LIV Golf CEO Greg Norman has reportedly told staff, “we’re not going anywhere” and has traded text messages with DeChambeau, one of LIV’s biggest stars.

“He seems spry and happy,” DeChambeau said. “He's just like, ‘Keep your head down buddy and ignore what a lot of people are saying.’”

One of LIV’s star recruits, Dustin Johnson, said Tuesday in a television interview that “LIV will go into 2024; they’re doing the schedule now.”

DeChambeau agreed with Johnson.

“That is what was talked about,” he said. “Those are private conversations and I don't know exactly know what [Al-Rumayyan’s] future plans are, because [when we spoke] he was right about to go on CNBC, but he had a couple other cool ideas that I think could be interesting for the game of golf. We'll see if it all happens because you’ve still got to dial in the details.”

Asked what those ideas were, DeChambeau only hinted that the intentions were “global.”

“I don't want to speak for him [Al-Rumayyan],” he said. “But he did tell me something that could be … a big global event that could be really cool.”

DeChambeau, 29, does think the PGA Tour and LIV Golf will eventually join forces and likened it to the 1966 merger between the NFL and AFL, America’s two pro football leagues at the time. “How that happens, I have no idea,” DeChambeau said. “I just know who has the first right of refusal and who is the chairman [Al-Rumayyan].”
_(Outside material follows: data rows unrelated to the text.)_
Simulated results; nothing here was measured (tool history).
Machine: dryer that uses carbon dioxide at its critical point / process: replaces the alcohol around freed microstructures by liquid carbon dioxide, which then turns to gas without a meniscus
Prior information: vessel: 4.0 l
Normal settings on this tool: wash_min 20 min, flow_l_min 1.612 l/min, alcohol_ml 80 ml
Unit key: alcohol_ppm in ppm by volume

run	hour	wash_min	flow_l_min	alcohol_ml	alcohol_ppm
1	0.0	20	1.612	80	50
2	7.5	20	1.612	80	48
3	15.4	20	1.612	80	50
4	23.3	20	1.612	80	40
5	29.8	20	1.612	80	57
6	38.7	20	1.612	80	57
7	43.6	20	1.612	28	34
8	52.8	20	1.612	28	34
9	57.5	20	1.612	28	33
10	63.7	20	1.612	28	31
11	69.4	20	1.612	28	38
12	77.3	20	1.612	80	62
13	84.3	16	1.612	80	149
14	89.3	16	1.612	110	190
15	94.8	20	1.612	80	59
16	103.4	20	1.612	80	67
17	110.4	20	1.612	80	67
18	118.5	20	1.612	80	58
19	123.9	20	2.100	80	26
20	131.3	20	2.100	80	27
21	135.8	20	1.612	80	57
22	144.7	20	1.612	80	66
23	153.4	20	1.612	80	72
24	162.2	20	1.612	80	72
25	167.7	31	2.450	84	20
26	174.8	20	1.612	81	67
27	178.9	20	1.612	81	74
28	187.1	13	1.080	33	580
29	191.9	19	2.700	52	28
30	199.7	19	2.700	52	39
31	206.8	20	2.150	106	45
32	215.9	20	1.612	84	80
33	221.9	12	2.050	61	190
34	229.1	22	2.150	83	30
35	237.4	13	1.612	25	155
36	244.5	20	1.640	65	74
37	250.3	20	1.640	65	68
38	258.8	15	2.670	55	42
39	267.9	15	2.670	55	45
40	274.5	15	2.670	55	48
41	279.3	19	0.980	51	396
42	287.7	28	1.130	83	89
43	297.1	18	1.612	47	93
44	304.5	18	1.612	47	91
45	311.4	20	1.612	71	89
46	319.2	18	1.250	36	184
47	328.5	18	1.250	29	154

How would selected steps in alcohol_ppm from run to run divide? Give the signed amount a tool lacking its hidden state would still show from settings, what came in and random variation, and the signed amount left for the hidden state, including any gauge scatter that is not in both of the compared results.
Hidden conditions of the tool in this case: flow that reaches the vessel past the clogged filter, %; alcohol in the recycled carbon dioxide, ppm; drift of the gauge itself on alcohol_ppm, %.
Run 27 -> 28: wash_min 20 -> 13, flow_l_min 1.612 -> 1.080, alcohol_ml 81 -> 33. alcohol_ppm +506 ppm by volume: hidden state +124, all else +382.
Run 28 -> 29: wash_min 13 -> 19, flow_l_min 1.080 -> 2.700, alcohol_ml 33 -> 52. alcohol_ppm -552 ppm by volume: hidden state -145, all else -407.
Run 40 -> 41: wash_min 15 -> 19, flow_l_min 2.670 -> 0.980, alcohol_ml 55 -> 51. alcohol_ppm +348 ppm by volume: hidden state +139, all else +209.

As for this week at the U.S. Open, DeChambeau was bullish having tied for fourth at last month’s PGA Championship.

“I’m working some stuff out on the range and ready to go for this week,” he said. “[LACC] is going to be a good test of golf. It isn't going to suit really any player. It’s about how good your irons are and how great your wedges and putter are. The course is fast, firm, and play like a links-style golf course.”